Wednesday, December 01, 2004

Systematic and Serendipitous

The two concepts - systematic and serendipitous - sound like opposites, but as I evaluate my self-directed education over the past four years (or so!), that's exactly what it's been.

Systematic, because I identified the areas I needed to grow in - usually through some emergency or other (in the case of accounting and website design) or because I can see great potential in knowing more.

Other things - the things I guess you'd learn in a BA like philosophy and history - have come later on, because they didn't seem that relevant to start off with. When I began, I just wanted to learn things that would help me day-to-day. I didn't think about context much.

This year, more than any other, I've taken in big picture learning. I've read books all the way through - a huge achievement for me! I'm discovering the historical context for the present.

And then there's serendipity's role in my education. I guess it's actually Divine intervention, but I use serendipity both because it sounds nice and this blog is a fairly pluralistic forum.

There's serendipity on how I discover source material - how the jobs I'm working on, the books that happen to be up for review or hiding in second-hand stores combine to give me a comprehensive and unorthodox view of an issue.

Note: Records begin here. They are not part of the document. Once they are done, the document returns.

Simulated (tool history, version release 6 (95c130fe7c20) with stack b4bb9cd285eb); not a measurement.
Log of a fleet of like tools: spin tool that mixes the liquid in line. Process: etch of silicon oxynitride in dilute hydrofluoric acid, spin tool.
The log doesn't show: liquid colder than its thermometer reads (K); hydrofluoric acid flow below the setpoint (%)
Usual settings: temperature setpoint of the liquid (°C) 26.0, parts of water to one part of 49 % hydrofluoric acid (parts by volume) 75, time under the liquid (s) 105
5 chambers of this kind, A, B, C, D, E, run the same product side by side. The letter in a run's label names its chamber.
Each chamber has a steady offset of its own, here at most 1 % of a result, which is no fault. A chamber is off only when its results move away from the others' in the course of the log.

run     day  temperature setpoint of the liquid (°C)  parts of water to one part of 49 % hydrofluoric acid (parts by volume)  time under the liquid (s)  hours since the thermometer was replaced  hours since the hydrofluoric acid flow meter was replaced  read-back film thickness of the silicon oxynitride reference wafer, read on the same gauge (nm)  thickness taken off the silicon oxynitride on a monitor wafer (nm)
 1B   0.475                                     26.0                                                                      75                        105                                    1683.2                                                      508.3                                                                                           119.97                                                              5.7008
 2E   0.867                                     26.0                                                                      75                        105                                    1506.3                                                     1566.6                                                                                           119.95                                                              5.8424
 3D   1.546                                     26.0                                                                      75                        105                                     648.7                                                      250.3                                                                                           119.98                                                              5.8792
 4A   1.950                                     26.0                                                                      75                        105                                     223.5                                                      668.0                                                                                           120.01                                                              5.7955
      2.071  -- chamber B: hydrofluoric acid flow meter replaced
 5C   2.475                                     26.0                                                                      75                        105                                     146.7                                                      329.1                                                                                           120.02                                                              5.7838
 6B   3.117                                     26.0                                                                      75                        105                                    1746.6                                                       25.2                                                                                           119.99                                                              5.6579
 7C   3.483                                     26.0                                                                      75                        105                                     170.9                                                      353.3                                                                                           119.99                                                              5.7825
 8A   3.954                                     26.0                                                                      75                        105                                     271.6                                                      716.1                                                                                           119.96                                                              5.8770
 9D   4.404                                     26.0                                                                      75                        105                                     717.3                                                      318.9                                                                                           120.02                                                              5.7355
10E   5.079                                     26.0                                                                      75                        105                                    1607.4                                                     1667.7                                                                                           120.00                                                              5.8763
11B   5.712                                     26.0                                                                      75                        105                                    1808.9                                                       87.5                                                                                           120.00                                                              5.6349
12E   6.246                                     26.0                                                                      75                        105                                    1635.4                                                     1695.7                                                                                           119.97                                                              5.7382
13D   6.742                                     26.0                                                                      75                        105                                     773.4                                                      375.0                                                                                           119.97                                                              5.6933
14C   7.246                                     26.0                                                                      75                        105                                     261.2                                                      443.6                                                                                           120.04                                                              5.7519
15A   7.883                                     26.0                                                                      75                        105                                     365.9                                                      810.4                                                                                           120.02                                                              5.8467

I can say it's working for me, but the same thing turned into a formula wouldn't work (I don't think) for anyone else. It's completely unique to the individual.

So, does the combination of system and serendipity have anything useful to say in how people are taught? Or have I just been lucky?

A note on self-directed education - I know we've broached this subject before - mine wasn't particularly by choice; I just didn't have the money to do a degree when I wanted to. When I did have the money, I didn't find a course that seemed as valuable as the money I'd be parting with.

Better to let the hunger develop, then go in search of the right food, rather than eat any ol' thing and end up just feeling full and useless.

1 Comments:

At 5:48 am, Blogger M@ said...

I think that you've hit on a couple of very important points in the educational process.

I think structure is a very important part of education, and it's something that, as a student, you must learn to impose on yourself as you get to a higher level of learning.

The serendipity side of learning, though, is how an education goes from a knowledge of a bunch of facts or texts to an understanding how they fit in with the rest of the world. To some extent all research is serendipity; you read a critic's views about something because you want to learn something new about it.

When I was in university, I had a notebook for each course I was taking, and in addition to that I had another notebook that I would use for miscellaneous -- people's phone numbers, writing love poems to girls (success rate: ~5%), and most importantly, keeping a list of books and movies and CDs I wanted to get hold of. When I would run across something new that sounded interesting, I'd note it in the notebook and at some point look it up.

Then there's the library, which is a wonderfully serendipitous resource itself. I'd look up some name I'd noted in the notebook -- say, Mikhail Bakhtin -- and find his books on the novel. Then next to him was George Lukacs -- and a couple books on him too. And so on and so on. I mention those names particularly because it was that straightforward; both were important to my understanding of the novel, and I found them both on the same day in the same row of stacks in the library.

I think an education is only full with both qualities. Structure without serendipity, I imagine, is what you'd get from a bible college; you'd know the bible pretty well, and whatever brand of Christianity the college taught; but you wouldn't know much about the rest of the world, or about thinkers of other religious (or of non-religious) stripes. And there are several of those who are worth getting to know.

Whereas an education without structure would lead, at least in some cases, to an inability to think clearly. Almost any accomplishment requires structured, logical work. Without that structure, you might have achieved something, but communicating it to other people would be almost impossible.

One other note: I found that most of my teachers through my life have had either one approach or the other. The few who allowed me to follow up my crazy schemes and ideas, but demanded that I do so in a disciplined, academic manner, are the ones I remember and cherish, even if I haven't seen them in twenty years or more.

Wow, that's a long, roundabout way to say "Yeah, I agree!", isn't it?